3.1. Data Preprocessing by Cluster Analysis
A cluster analysis was used as an initial stage in assessing the dynamics of regional development. To apply the DEA method using the Malmquist Index, it is advisable to distinguish groups of regions that have similar characteristics in terms of innovative development. The uneven development of the regions led to a high differentiation of indicators used in the DEA analysis process and necessitated the alignment of the initial data.
The level of innovative development in the Russian Federation varies across regions depending on the level of productive forces development, natural and geographical conditions, historical and socio-economic development, and the territorial distribution of industry and science, so there is a high differentiation and polarization of their number across Russian regions that was reflected in the regional specifics of innovative enterprises financing. These factors inhibit the spillover of innovation capital and innovative evolution.

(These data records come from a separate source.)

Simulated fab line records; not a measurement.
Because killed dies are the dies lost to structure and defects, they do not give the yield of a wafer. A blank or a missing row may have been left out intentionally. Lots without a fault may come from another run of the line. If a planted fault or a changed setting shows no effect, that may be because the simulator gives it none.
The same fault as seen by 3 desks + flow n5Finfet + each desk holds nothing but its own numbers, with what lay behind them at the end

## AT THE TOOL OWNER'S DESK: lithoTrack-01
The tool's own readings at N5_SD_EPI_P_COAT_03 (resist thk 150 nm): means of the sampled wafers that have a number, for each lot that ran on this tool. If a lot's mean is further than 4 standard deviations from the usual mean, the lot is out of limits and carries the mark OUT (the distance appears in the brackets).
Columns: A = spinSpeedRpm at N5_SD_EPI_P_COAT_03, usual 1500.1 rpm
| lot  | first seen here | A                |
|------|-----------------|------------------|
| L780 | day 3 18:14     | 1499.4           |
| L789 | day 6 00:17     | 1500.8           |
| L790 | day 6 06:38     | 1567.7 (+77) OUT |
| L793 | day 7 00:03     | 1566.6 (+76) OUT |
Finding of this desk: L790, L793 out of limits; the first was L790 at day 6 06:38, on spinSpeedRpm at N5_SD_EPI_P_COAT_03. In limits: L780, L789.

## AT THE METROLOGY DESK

Initially, the effectiveness of regional innovation systems was evaluated based on the data of 80 regions, as a number of Russian regions in 2006–2017 did not have comparable indicators. However, there was a big gap between the leading regions and regions in which the utilized innovative resources have not led to significant innovative structural shifts in economic development at the macroeconomic level, so the specifics of the territorial and federal structure of the Russian Federation explains the use of cluster analysis for the regions selection.
In the examined set of areas, there were regions that were in better socio-economic conditions and there was a high inter-regional differentiation (relative to other regions) by indicators of territory and economy, which is why spatial indicators characterizing innovative development (volume of innovative goods, domestic R & D costs, patents, and number of innovative companies) varied significantly across Russian regions.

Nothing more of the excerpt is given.